On another hand, the fact that blacks should serve the whites act as a motivational to both Gordimer and her wife. Firstly, Gordimer takes the advantage of that and marries the black lady secretly in the name of her servant; no one could question his actions since it was expected blacks to be servants of whites. Secondly, the fact that blacks must serve the whites acts as an advantage to this black woman, since she had real fallen in love with Gordimer and she could do anything for him. Subsequently, the Apartheid environment in South Africa made it easy for both of them since no one could suspect their affairs as she was seen as a servant to Mr. Gordimer (The New Yorker, min 32).

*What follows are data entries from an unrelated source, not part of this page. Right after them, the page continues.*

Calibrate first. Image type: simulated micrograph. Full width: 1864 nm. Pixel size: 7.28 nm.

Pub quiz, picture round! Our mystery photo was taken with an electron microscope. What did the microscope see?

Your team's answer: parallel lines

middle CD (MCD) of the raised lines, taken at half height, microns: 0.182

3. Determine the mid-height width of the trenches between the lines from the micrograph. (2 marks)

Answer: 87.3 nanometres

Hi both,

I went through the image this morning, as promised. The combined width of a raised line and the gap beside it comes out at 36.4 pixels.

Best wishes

Consequently, conflict and factors of oppression contributes to the meaning of the story in the highlighted ways below. Firstly, the fact that whites are not supposed to date other colors, yet Gordimer decides to marry a colored lady, gives the story its meaning. For instance, Gordimer breaks the apartheid rules and intermarry because of true love. Hadley says that she chose “City Lovers” because “it just catches the two things she does best. It’s so direct about something political, something historical in the world. And yet, it’s also about bodies, individuals, sex, and, of course, that is the very subject of the story—the meeting of the natural, the animal, the flesh, with the overlay of culture and social identity. But that makes it sound a bit boring, because it’s utterly compelling (The New Yorker, min 5).” Subsequently, oppression factor of blacks as servant does not stop her from marrying Gordimer, which implies she had strong feelings for him. Thus, intermarriage of these two people of different races and status, gives the story its meaning; City Lovers.

Works cited

The New Yorker. Fiction Podcast: Tessa Hadley Reads Nadine Gordimer. September 5, 2012.